In today’s global economy, sending workers on out-of-country assignments is a necessity for many companies. Here are some points to consider when planning these assignments and choosing employees to carry them out.
“How will it benefit the company?” is an important question to ask before making the decision to send an employee abroad. Some companies send their best workers out of the country to take on key roles that can’t otherwise be filled, while others send them to gather information, undergo training or gain experience. Sending employees overseas can also be an effective way to foster connections in a company with operations spread around the globe.
“How will it benefit the employee?” is another key question to consider. Along with fulfilling a need for the company, an assignment abroad will ideally do the same for the worker in question. According to Rich Bellis, a writer for Fast Company, many firms have even started sending employees on international travel for short periods as a way to retain them longer and develop their careers more fully. Regardless of how long the assignment lasts, making it beneficial for both the worker and the company is likely to pay off over the long term.

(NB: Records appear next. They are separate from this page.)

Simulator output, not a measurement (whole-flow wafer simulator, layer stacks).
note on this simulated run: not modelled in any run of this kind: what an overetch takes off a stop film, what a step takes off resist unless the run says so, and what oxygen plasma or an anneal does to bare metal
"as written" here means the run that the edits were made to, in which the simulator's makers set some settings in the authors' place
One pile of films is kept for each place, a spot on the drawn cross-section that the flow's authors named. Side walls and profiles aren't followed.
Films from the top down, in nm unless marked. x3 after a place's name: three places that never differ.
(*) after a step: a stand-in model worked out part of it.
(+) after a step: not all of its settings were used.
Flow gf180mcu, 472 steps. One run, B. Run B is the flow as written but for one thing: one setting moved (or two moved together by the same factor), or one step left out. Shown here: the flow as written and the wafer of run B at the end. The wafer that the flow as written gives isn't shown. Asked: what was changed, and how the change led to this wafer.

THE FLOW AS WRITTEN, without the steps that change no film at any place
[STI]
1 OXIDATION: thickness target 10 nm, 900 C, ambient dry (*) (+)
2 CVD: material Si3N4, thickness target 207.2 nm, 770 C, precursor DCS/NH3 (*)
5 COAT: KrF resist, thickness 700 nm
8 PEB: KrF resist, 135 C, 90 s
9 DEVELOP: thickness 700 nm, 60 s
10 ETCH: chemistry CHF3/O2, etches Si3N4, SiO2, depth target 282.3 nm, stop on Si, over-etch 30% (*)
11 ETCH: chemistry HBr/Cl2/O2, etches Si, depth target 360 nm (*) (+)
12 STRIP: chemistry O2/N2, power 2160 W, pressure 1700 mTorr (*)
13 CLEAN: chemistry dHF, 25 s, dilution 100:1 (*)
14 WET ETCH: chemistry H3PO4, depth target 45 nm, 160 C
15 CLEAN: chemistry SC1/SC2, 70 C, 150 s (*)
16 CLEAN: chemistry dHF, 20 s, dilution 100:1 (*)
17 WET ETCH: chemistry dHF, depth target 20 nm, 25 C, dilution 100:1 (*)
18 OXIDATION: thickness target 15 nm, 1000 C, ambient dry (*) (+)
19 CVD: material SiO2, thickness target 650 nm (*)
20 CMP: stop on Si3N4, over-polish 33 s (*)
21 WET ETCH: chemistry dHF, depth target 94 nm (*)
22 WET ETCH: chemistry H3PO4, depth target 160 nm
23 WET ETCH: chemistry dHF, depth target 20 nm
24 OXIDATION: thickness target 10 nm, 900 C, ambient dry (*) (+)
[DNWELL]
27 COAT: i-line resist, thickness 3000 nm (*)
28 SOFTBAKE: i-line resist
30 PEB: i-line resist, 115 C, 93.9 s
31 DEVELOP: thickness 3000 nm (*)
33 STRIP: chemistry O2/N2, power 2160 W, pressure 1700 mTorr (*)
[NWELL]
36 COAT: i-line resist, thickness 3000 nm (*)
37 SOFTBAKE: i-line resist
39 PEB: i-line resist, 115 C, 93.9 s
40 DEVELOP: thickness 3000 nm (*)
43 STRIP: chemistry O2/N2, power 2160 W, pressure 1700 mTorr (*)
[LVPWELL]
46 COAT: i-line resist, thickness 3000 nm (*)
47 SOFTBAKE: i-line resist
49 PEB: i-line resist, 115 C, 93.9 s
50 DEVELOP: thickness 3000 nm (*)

Sending employees to far-away lands can be expensive. Writing in Harvard Business Review, business professor Andy Molinsky and cultural consultant Melissa Hahn point out that an international assignment can cost companies up to three times a worker’s regular salary. With those costs in mind, Molinsky and Hahn recommend that companies develop plans for making the most of employees’ time abroad. These plans can include careful research on how overseas employment law and benefit requirements may differ from the U.S., in-depth training for employees who will be dealing with a new culture and creative strategies for helping them share what they learn with their fellow employees.
The right person
Selecting the right people is another key element of successful overseas assignments. Of course, companies will want potential workers to have the necessary aptitude to fulfill job requirements and learn new skills. However, according to U.S. News & World Report contributor Marcelle Yeager, employees heading abroad should also be flexible, tolerant and independent. The success of the assignment — for both the employee and the company — could easily hinge on whether or not the employee possesses the ability to navigate changing circumstances and embrace diversity.
The support system
From the beginning of the international assignment to the end, there are many ways a company can provide employees with the support they need to ensure success. Molinsky and Hahn recommend assigning a sponsor or point person to each worker for the long term as a way to help them navigate the continuing demands of a new cultural environment. Yeager lists language instruction, cultural training and help with finding housing as specific ways that companies can help employees abroad. She writes that assistance for workers’ spouses and children is important, too, as many assignments abroad fail because of family problems.
Companies can reap major benefits from sending their employees abroad, but there are also significant costs involved. However, with careful planning and support during every step of the process, companies can maximize the effectiveness of these international assignments.